I decided to try and read more last year, and 2017 ended with a respectable 36 books tallied. Not bad for a year spent in the intellectual doldrums. (That isn’t drama, either; the worst and longest of my depressive episodes had me vegetating on the couch, staring blankly as episodes played on loop on the TV.) This year, I’m trying to sustain that momentum by signing up for another round of the Book Riot Read Harder Challenge.
Reading challenges abound at the start of every year, but I love Book Riot’s for its focus on diversity and reading outside comfort zones. The tasks cover good ground, and with the total at 24 (around 2 books a month), the list is challenging enough without feeling impossible.
Not that Book Riot sets hard “rules,” let alone gets draconian about them: the Read Harder challenge operates on personal accountability. Participants set their own pace; they can choose to have one book fulfill multiple tasks; they don’t suffer any punishment for falling behind, skipping a task, or not finishing the challenge. For neurotic perfectionists like me who break out into hives when given a rigid set of rules for compliance, that kind of flexibility is a blessing.
I’ll post updates on my progress as the year goes on. (The plan is to write reviews or impressions after finishing each book, but I reserve the right to ditch that for capsule updates if life gets in the way.) I’ve already got some titles in mind for a few tasks — in fact, I’m reading a Carrie Fisher book for the celebrity memoir task right now. (Of course, I started that first. SMH.)
If a fellow challenge participant happens to read this, I’d love to hear from you.
Here’s the complete task list for this year:
[UPDATED: 30 January 2019 with final list, not all entries of which got a review, capsule or otherwise. 14/24, or a little more than half.]- A book published posthumously
- A book of true crime
- A classic of genre fiction
- A comic written and drawn by the same person
- A book set in or about one of the five BRICS countries (Brazil, Russia, India, China, or South Africa)
- A book about nature
- A western
- A comic written or drawn by a person of color: Runaways (ongoing) written by Rainbow Rowell and drawn by Kris Anka
- A book of colonial or postcolonial literature: The Salt Roads by Nalo Hopkinson
- A romance novel by or about a person of color: Huntress by Malinda Lo – not necessarily a romance novel per se, but a love story does anchor the book’s emotional throughline; alternatively, Kevin Kwan’s China Rich Girlfriend, I guess?

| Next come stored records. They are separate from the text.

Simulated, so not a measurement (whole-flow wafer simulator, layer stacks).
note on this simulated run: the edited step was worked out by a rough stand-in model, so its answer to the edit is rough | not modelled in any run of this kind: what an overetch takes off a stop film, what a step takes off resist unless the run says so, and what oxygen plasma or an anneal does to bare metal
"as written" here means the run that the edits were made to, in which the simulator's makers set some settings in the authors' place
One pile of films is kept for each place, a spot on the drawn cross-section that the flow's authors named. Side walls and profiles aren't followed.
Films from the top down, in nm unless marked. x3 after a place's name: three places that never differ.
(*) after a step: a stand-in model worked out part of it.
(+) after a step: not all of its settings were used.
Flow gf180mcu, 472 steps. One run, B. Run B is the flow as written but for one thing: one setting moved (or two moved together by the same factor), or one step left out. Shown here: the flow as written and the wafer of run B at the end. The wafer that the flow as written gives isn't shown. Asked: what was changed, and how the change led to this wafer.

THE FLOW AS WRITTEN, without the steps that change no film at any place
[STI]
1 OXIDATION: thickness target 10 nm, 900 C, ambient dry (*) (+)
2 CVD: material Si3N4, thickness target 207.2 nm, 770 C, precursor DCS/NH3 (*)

- A children’s classic published before 1980
- A celebrity memoir
- An Oprah Book Club selection
- A book of social science: Why Not Socialism? by Gerald A. Cohen
- A one-sitting book: Man’s Search for Meaning by Victor Frankl
- The first book in a new-to-you YA or middle grade series
- A sci-fi novel with a female protagonist by a female author
- A comic that isn’t published by DC, Marvel, or Image: Boku no Hero Academia by Kohei Horikoshi
- A book of genre fiction in translation
- A book with a cover you hate: The Outlaws of Sherwood by Robin McKinley – It really is an ugly cover
- A mystery by a person of color or LGBTQ+ author: The Ghost Network by Catie Disabato – In my head, I cast Carly Rae Jepsen as Molly Metropolis, and all was well.
- An essay anthology
- A book with a female protagonist over the age of 60
- An assigned book you hated (or never finished): The Once and Future King by T.H. White – I never finished this in high school, at least not in a way that let me appreciate it. The reread fixed that.